TekTree Non-Functional Requirements
Version: 1.0.0 Last Updated: 2025-12-16 Status: Foundation (Pre-Implementation)Document Purpose
This document defines the non-functional requirements (NFRs) for TekTree, including performance, scalability, reliability, security, observability, and operational targets. These requirements are measurable and testable.1. Performance Requirements
NFR-1.1: API Response Time
Requirement ID: NFR-PERF-001 Priority: P0 Targets:| Metric | Target | Measurement Method |
|---|---|---|
| p50 (median) | < 100ms | Prometheus histogram |
| p95 | < 200ms | Prometheus histogram |
| p99 | < 500ms | Prometheus histogram |
| p99.9 | < 1000ms | Prometheus histogram |
- 95% of requests meet p95 target during normal operation
- Performance degradation alerts trigger at p95 > 300ms
- Load testing validates targets at expected traffic levels
- Database query optimization ensures N+1 problems eliminated
NFR-1.2: WebSocket Latency
Requirement ID: NFR-PERF-002 Priority: P0 Targets:| Metric | Target |
|---|---|
| Message delivery latency (p95) | < 50ms |
| Connection establishment | < 100ms |
| Reconnection time | < 2s |
- Real-time notifications delivered within 50ms of event emission
- Presence updates propagated within 100ms
- WebSocket ping/pong heartbeat every 30s
- Graceful reconnection with exponential backoff
NFR-1.3: Database Query Performance
Requirement ID: NFR-PERF-003 Priority: P0 Targets:| Query Type | Target |
|---|---|
| Point reads (by ID) | < 10ms |
| Index scans (paginated list) | < 50ms |
| Full-text search | < 200ms |
| Aggregations | < 500ms |
- All collections have appropriate indexes
- No queries without index usage (logged and alerted)

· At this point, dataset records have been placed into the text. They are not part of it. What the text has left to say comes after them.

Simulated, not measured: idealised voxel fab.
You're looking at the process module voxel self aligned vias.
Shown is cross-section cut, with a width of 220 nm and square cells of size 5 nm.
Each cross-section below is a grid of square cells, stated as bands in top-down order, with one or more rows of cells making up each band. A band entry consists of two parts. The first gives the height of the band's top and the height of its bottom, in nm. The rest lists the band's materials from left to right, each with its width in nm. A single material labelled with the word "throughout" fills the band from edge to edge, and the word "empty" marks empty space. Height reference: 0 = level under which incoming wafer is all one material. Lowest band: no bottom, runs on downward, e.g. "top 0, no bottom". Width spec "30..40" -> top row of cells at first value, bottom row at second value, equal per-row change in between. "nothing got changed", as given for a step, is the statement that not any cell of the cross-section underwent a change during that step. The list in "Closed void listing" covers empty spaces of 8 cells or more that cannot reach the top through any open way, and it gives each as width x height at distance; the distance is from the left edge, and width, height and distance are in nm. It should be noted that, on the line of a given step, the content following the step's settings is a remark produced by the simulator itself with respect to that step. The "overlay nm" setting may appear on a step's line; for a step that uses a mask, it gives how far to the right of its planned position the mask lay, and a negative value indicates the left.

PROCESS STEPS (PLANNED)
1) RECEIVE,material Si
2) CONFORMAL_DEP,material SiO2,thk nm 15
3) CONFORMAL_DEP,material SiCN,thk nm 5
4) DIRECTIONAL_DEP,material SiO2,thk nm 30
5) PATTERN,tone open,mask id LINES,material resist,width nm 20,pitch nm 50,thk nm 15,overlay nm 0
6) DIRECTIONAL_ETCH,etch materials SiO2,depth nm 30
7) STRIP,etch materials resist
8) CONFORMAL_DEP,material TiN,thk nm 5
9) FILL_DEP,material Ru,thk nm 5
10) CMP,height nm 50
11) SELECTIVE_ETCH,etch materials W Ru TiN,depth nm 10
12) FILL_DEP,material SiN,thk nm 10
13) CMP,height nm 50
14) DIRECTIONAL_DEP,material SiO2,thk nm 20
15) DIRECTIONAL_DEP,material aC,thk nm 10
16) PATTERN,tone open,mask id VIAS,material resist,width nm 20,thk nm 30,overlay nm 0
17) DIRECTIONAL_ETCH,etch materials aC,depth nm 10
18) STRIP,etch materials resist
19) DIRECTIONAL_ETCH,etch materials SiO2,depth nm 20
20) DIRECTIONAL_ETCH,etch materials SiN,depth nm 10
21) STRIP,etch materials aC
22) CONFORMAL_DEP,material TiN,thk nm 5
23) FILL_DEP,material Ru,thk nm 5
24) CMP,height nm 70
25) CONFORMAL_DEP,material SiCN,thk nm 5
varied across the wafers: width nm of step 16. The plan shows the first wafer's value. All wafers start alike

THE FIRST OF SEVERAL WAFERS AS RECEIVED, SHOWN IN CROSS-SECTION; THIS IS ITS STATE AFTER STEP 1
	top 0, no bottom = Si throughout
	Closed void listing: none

- Query explain plans reviewed for slow queries (> 100ms)
- Connection pooling configured (min: 10, max: 100)
NFR-1.4: Cache Hit Rate
Requirement ID: NFR-PERF-004 Priority: P1 Targets:| Cache Layer | Target Hit Rate |
|---|---|
| User profile cache | > 90% |
| Content cache (hot data) | > 80% |
| Leaderboard cache | > 95% |
- Redis L2 cache with TTL-based expiration
- Cache warming for popular content
- Cache invalidation on domain events
- Cache hit/miss metrics exported to Prometheus
NFR-1.5: Page Load Time (Frontend)
Requirement ID: NFR-PERF-005 Priority: P1 Targets:| Metric | Target |
|---|---|
| First Contentful Paint (FCP) | < 1.5s |
| Largest Contentful Paint (LCP) | < 2.5s |
| Time to Interactive (TTI) | < 3.5s |
| Cumulative Layout Shift (CLS) | < 0.1 |
- Lighthouse score > 90 for performance
- Code splitting for route-based bundles
- Image optimization (WebP, lazy loading)
- CDN for static assets
2. Scalability Requirements
NFR-2.1: Horizontal Scaling
Requirement ID: NFR-SCALE-001 Priority: P0 Targets:| Service | Min Instances | Max Instances | Scale Trigger |
|---|---|---|---|
| API Gateway | 2 | 10 | CPU > 70% or RPS > 1000 |
| User Service | 2 | 5 | CPU > 70% |
| Knowledge Service | 2 | 10 | CPU > 70% or RPS > 500 |
| Gamification Service | 2 | 5 | Event queue > 1000 |
| Payment Service | 2 | 3 | CPU > 70% |
| Real-Time Service | 2 | 10 | Active connections > 5000 |
- All services are stateless (session in Redis)
- Auto-scaling configured in Railway
- Scale-up time < 60s
- Scale-down grace period 300s (connection draining)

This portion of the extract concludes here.